In 2011, the Independent Competition and Regulatory Commission said the industry should be self-sufficient, Ms Clay noted.

“The horseracing industry has had enough time to diversify its income. It is not the job of Government to prop up a failing business model indefinitely, particularly one that delivers such a questionable public benefit.”

Both ACT Labor and the Canberra Liberals voted down Ms Clay’s motion.

Chris Steel, ACT Minister for Transport and City Services, stated that the ACT Government provided funding certainty for horseracing through the MOU. At the 2020 election, Labor promised to negotiate a new MOU to better regulate and manage the industry.

The new MOU was signed on 1 July; under it, the government agreed to provide funding every year until June 2027: $7.946 million for the first year, increasing each year.

Under the new MOU, the clubs agree to meet expectations around animal welfare, integrity, viability, accountability, and efficiency. They must notify the government of integrity-related complaints or breaches within 30 days (including corruption, consorting, cheating, horse doping, race fixing, and extortion). They must adhere to Australian and ACT rules of racing.

Clubs must develop new income streams to support sustainability and their longevity. They must also fund an independent economic impact report in the first and fourth years of the MOU term to measure the economic impact the industries have on the ACT. These reports will inform whether the level of funding is appropriate.

“The strengthened frameworks and ongoing commitments under the MOU ensure that Canberra’s local racing industry is being well managed, well regulated, and sustainable,” Mr Steel said. “We recognise that the Canberra community has high expectations for safe and well-regulated racing in return for this public investment. That is why we have moved to provide these additional requirements as part of the MOU.”

Mark Parton, Shadow Minister for Gaming and Racing, said Ms Clay’s motion was an attack on horse racing.

“At a time when this government’s coffers are being bolstered enormously by the point of consumption gaming tax, a tax which has just been severely increased by this government, it’s ludicrous to suggest that some of that money should not be distributed back to the racing codes.

“The Greens have a vision of how all of us should live, they have a vision of the pastimes that we should enjoy and of the way that we should go about our lives. They wish to stop the rest of us doing the things that give us joy, if those things don’t align with their values.

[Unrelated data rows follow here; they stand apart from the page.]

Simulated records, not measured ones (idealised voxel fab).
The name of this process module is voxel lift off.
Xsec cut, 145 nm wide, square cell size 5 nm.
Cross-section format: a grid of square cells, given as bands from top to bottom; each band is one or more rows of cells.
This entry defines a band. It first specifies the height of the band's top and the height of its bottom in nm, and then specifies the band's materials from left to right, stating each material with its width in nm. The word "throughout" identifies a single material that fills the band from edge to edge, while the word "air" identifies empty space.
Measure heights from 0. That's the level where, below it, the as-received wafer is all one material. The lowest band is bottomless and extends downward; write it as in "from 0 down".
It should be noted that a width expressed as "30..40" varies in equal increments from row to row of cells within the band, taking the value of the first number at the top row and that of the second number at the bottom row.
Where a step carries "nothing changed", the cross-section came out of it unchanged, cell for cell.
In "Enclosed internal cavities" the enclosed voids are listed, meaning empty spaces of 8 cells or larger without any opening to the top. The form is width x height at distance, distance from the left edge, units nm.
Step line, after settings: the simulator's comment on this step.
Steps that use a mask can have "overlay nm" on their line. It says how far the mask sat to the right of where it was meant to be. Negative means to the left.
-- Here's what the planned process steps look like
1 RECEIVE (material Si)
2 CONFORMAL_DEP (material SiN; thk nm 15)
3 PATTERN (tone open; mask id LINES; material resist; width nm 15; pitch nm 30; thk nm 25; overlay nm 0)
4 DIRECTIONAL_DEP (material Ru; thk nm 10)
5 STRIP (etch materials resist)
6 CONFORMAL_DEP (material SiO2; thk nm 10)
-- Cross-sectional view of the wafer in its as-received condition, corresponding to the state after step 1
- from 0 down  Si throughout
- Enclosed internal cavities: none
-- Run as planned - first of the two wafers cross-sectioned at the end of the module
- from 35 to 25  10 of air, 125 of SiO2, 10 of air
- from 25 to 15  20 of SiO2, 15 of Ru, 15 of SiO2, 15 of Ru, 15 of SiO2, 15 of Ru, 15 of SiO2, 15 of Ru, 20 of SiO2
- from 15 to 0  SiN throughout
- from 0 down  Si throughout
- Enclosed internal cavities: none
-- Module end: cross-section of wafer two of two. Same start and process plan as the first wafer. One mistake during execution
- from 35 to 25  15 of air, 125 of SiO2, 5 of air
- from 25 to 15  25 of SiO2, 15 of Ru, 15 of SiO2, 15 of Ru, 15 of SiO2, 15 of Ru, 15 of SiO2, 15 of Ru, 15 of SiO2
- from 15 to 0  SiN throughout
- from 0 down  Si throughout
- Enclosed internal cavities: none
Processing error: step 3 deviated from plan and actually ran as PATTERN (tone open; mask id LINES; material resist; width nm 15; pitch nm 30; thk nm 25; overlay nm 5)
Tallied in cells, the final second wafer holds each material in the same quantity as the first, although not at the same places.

“The vast majority of those involved in the racing industry in this town are minimum wage battlers. They’re salt of the earth people who often are working a number of jobs to try to pay the rent and put food on the table.

“These are the people who would be most hurt by this line of spending being struck out of the budget.”

Ms Clay said she was disappointed. “What did Canberra get for this $100 million? How is this public money being spent in the public interest?”

Chief Minister Andrew Barr stated that the pathway forward was to make the industry less reliant on public funding through better use of land endowment. The Racing Club proposes to renew its facility and surrender some of its land for alternate purposes that would both generate revenue for the Racing Club and potentially provide land for housing within that precinct.

“That is the only viable pathway forward to reduce the industry’s reliance on public funding, and to ensure that it has a stable revenue stream into the future,” Mr Barr said.

Ms Clay said she was pleased to hear the announcement.